Fanboy Rampage chronicles critical response to Avengers 501 and inadvertently triggers a crushing tension headache at the same time by quoting an example of the leader of the pack in my least favorite critical gambits. It’s from Silver Bullet Comics, and it goes something like this:
“There are some people who just aren’t getting this… Well, I suppose that those people have to complain somewhere now that X-Statix has finished, but this is Avengers, not an experimental Grant Morrison project. It’s really not hard to understand, and as such Bendis shouldn’t have to explain the plot to those too feeble-minded to comprehend…”
Because, heaven knows, anyone who doesn’t like what Bendis is doing simply doesn’t understand it. It’s a failure of comprehension, you see, not a reasoned response to relative artistic merit.
Pardon me while I grind my teeth down to nubs. I’ll be back in a moment.
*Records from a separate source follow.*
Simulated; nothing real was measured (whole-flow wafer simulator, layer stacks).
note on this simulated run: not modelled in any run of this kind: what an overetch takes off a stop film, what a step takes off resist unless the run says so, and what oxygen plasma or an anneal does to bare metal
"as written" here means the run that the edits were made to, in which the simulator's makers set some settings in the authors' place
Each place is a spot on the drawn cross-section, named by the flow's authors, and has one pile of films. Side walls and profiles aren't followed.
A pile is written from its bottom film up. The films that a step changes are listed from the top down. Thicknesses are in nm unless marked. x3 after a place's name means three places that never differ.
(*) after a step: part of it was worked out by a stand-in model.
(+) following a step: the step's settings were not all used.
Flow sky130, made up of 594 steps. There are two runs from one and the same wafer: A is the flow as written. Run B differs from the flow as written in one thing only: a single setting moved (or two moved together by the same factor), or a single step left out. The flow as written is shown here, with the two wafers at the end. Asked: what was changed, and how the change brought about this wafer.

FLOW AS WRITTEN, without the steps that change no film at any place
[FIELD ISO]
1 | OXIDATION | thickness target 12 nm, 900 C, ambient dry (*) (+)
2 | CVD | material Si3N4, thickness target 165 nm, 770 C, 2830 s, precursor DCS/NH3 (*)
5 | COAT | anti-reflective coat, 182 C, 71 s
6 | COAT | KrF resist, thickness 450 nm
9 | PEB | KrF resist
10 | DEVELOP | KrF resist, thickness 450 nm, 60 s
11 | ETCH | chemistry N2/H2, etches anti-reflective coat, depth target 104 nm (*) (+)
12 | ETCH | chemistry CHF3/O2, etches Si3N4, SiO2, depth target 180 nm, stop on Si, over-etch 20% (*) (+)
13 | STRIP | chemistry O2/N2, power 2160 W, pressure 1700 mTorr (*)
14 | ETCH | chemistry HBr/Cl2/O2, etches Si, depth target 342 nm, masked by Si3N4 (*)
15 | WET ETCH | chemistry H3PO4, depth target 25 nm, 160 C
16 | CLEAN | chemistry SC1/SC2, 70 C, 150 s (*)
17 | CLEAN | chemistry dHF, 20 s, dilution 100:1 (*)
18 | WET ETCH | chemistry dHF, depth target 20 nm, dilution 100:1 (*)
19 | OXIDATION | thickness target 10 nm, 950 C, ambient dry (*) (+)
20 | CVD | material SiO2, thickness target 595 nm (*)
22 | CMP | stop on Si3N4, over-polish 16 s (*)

Is it just me, or is there a worryingly high degree of ad hominem attacks in critical discourse at the moment? (I know, I know, it’s the Internet, but it still seems to have reached epidemic levels lately.) It’s not sufficient, apparently, to disagree about a book’s quality. To really drive your point home, you have to question the intelligence of those who hold different views, to assume that some flawed worldview colors their ability to evaluate content, or to dismiss them as enemies of creative change.
Maybe they understand the book perfectly and just happen to think it’s crap. Is that possible? No? Okay, sorry.